Liverpool's Summer Overhaul: New Era Begins with Diomande and Fernandes
Liverpool’s summer overhaul is accelerating, and the picture is starting to sharpen.
Andoni Iraola is expected to be confirmed as the new man in the Anfield dugout this week, replacing Arne Slot and ushering in a very different era on Merseyside. Around him, the squad is being stripped back and rebuilt at speed.
Salah gone. Robertson gone. Konaté gone. Three of the loudest voices in the dressing room, three pillars of the recent Liverpool cycle, all moving on. The void is enormous – in leadership, in experience, in pure quality.
The response has to be just as big.
Diomande says yes – now Liverpool must pay
One of the first marquee answers could be Yan Diomande.
According to French journalist Santi Aouna, the RB Leipzig winger has already given the green light to a move to Liverpool – and to Paris Saint-Germain – ahead of the transfer window opening on June 15. At 19, Diomande is not just another prospect. He is the headline name on Liverpool’s shortlist to succeed Mohamed Salah on that right flank.
His numbers in his breakthrough campaign for Leipzig tell you why he sits at the top of the list: 13 goals and 10 assists in 36 appearances in the Bundesliga and across competitions. End product, pace, and the kind of fearlessness that tends to travel well to elite clubs.
Leipzig know exactly what they have. One journalist has suggested they value him at up to €120m (£104m), a fee that plants him firmly in the “superstar” bracket and tests how far Liverpool are prepared to go in this new cycle.
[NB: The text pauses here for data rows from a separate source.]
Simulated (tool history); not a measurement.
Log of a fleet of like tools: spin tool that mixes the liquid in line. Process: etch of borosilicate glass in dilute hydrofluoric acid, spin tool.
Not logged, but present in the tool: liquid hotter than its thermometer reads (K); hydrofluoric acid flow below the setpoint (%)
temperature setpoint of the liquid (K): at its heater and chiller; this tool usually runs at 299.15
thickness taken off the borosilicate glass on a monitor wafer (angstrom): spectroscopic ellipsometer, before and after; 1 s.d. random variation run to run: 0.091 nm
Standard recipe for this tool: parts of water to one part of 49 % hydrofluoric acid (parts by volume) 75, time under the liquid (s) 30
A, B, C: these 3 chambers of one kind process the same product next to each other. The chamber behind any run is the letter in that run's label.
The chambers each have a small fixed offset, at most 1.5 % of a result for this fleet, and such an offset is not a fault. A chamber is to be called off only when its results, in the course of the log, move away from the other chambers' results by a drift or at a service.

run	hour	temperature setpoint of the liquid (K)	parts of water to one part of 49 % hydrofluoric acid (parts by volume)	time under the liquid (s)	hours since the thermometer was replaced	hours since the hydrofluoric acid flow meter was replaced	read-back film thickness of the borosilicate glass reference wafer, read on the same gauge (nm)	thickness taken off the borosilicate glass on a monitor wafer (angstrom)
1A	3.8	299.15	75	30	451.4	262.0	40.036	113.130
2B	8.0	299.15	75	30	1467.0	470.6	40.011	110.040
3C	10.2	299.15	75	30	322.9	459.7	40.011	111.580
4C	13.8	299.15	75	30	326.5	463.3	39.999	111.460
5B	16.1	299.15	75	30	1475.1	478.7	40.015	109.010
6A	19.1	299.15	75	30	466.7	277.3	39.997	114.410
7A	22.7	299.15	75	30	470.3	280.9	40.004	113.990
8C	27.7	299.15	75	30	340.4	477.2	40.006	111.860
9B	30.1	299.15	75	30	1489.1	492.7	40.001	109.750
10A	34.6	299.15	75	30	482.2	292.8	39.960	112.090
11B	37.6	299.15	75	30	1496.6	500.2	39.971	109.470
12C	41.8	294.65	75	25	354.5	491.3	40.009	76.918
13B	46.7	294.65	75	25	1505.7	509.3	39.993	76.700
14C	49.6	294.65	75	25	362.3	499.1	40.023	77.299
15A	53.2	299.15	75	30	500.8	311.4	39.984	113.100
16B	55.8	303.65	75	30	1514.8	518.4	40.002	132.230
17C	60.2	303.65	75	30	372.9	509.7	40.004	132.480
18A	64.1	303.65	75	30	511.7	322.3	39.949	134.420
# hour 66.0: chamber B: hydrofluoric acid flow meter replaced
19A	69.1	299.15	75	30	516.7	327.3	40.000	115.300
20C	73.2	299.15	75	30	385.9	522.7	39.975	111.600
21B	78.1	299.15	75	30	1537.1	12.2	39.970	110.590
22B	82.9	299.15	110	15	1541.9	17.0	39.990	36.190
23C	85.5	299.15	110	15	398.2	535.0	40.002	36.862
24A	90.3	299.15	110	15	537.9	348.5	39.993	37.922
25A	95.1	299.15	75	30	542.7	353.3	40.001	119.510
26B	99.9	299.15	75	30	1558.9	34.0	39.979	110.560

Diomande’s approval removes one obstacle. The real fight now lies between Liverpool and PSG to strike a deal with Leipzig.
Attack under strain, defence reshaped
Liverpool’s need in attack is acute.
Salah’s departure would have been enough on its own, but Hugo Ekitike’s ruptured Achilles – an injury that could rule him out until 2027 – strips away another option. Depth and top-level quality in the final third are suddenly thin, and the 2025-26 season already carries a warning: relying on the fitness of club-record signing Alexander Isak is a gamble they can no longer afford to take.
This is not a tweak. It is a rebuild of the forward line.
At the back, the work has already started. Jeremy Jacquet is on his way to Merseyside after Liverpool agreed a £60m deal for the centre-back in January, a move that will formally go through this summer. Left-back is also under review, with Milos Kerkez and Kostas Tsimikas the current options as Iraola assesses how he wants his back line to look.
The sense is clear: this is Iraola’s Liverpool, and it will be constructed quickly.
Liverpool step into United’s chase for Mateus Fernandes
The reshaping will not stop with the front line.
In midfield, Liverpool are ready to walk straight into one of the summer’s most intriguing transfer battles. Manchester United, fresh from securing Champions League football, have been positioning themselves as favourites to sign West Ham United’s Mateus Fernandes. Now they have company.
The Portugal international has the go-ahead to leave West Ham after their relegation, determined not to drop into the Championship. Across a bruising campaign, he stood out as one of the Irons’ best performers in the Premier League – just as he did in the previous season with Southampton.
Two straight relegations on his CV, yet two seasons of high praise. At 21, Fernandes has emerged from both struggling sides as arguably their standout player, his reputation somehow enhanced by the chaos around him.
United’s pitch is obvious. The chance to link up with Bruno Fernandes at Old Trafford carries a strong pull, and they have long been viewed as frontrunners. But TEAMtalk report that Liverpool are “ones to watch” in what could become a fierce, multi-club contest.
West Ham want £80m for their star asset. Interested clubs, though, are expected to open closer to £60m. Arsenal and Paris Saint-Germain have already made contact, adding further weight to a market that rarely forgives hesitation.
Liverpool, then, find themselves at the heart of two major transfer fights – one for the heir to Salah’s throne, another for a young midfielder hardened by adversity.
A new manager, a stripped-back core, and a fanbase that has grown used to competing for everything. The question now is not whether Liverpool will change this summer, but how bold they are prepared to be in shaping what comes next.